Backward sequence of multitask neural network

I am trying to do the multitask cnn example on Fashion-MNIST dataset.
The multitask neural network only train two tasks simultaneously.
The result is only first task increase accuracy, the second task still remain almost the same accuracy.
I guess optimizer will optimize the first task first so the second task cannot increase accuracy.
But I still cannot confirm it, so I want to see the backward process of multitask neural network.
Is there any way to see the backward sequence of multitask neural network ?

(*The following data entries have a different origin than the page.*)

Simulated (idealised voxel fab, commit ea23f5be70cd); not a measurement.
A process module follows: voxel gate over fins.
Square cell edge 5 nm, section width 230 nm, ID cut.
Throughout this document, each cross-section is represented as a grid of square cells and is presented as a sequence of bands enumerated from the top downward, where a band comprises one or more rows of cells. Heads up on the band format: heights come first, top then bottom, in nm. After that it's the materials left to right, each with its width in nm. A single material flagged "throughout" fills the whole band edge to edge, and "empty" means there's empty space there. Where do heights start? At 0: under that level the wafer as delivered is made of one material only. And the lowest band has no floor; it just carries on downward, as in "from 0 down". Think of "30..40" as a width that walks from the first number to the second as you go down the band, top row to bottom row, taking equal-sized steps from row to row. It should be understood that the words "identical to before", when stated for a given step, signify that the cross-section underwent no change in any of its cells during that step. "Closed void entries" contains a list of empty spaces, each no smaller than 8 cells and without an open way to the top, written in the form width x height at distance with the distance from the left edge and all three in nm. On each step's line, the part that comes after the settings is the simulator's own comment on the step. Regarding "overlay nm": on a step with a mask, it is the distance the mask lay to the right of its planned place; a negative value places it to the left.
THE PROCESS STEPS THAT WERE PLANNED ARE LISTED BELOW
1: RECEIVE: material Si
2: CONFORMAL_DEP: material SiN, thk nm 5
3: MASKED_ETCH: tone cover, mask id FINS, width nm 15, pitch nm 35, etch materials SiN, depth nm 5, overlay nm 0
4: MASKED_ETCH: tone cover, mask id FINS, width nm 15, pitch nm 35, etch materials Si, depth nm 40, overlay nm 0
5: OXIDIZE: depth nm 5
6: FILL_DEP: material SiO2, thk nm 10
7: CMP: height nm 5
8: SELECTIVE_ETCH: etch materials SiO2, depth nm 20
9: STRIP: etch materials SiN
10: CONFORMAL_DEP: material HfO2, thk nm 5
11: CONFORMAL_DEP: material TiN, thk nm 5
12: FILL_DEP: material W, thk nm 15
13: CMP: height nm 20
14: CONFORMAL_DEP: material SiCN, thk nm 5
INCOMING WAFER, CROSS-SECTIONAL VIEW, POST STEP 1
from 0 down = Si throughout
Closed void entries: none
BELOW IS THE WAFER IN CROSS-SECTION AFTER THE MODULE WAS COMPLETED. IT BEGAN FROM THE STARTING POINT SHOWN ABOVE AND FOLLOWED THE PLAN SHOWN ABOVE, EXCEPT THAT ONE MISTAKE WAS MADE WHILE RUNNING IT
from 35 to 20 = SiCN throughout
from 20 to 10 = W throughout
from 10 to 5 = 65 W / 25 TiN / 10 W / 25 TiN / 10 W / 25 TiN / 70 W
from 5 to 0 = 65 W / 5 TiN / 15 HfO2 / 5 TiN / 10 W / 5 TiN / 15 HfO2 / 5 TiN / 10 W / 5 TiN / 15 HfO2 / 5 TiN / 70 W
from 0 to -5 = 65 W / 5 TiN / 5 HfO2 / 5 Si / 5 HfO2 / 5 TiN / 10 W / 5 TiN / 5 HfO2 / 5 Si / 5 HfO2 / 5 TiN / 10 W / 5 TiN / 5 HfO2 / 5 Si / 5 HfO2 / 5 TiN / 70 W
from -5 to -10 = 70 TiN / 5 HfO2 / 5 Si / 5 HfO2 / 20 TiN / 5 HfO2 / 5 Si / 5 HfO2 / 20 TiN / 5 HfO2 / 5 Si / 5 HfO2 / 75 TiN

The two task of Fashion-MNIST is two classification task

  • Task1 10 classes
    |Label|Description|Label|Description|
    |-----|-----|-----|-----|
    |0|T-shirt/top |5|Sandal|
    |1|Trouser |6|Shirt|
    |2|Pullover |7|Sneaker|
    |3|Dress |8|Bag|
    |4|Coat |9|Ankle boot|

  • Task2 3 classes
    |Label|Original Labels|Description|
    |-----|-----|-----|
    |0|5, 7, 9|Shoes|
    |1|3, 6, 8|For Women|
    |2|0, 1, 2, 4|Other|

This is my network structure

class mtcnn(MtlFitModule):
    def __init__(self):
        super(mtcnn, self).__init__()
        self.conv1 = nn.Conv2d(1, 32, kernel_size=(3, 3))
        self.maxpool1 = nn.MaxPool2d(kernel_size=(2, 2), stride=2)
        self.conv2 = nn.Conv2d(32, 64, kernel_size=(3, 3))
        self.maxpool2 = nn.MaxPool2d(kernel_size=(2, 2), stride=2)
        self.drop = nn.Dropout(p=0.5)
        self.sub1 = nn.Linear(1600, 800)
        self.sub2 = nn.Linear(1600, 800)
        self.fc1 = nn.Linear(800, 10)
        self.fc2 = nn.Linear(800, 3)
        self.sub1.weight.requires_grad = False
        self.sub1.bias.requires_grad = False
        self.fc1.weight.requires_grad = False
        self.fc1.bias.requires_grad = False


    def forward(self, x):
        # print(x.shape)
        x = f.relu(self.conv1(x))
        x = self.maxpool1(x)
        # print(x.shape)
        x = f.relu(self.conv2(x))
        x = self.maxpool2(x)
        x = x.view(x.shape[0], -1)
        x = self.drop(x)
        # print(x.shape)
        sub2 = self.sub2(x)
        y2 = self.fc1(sub2)
        sub1 = self.sub1(x)
        y1 = self.fc1(sub1)

        return y1, y2

My loss and optimizer part

opt = torch.optim.SGD(model.parameters(), lr=0.001, momentum=0.9)
loss_fn = CrossEntropyLoss().to(cuda0)
loss1 = loss_fn (output[0], batch_y1)
loss2 = loss_fn (output[1], batch_y2)
loss = loss1 + loss2
loss.backward()
opt.step()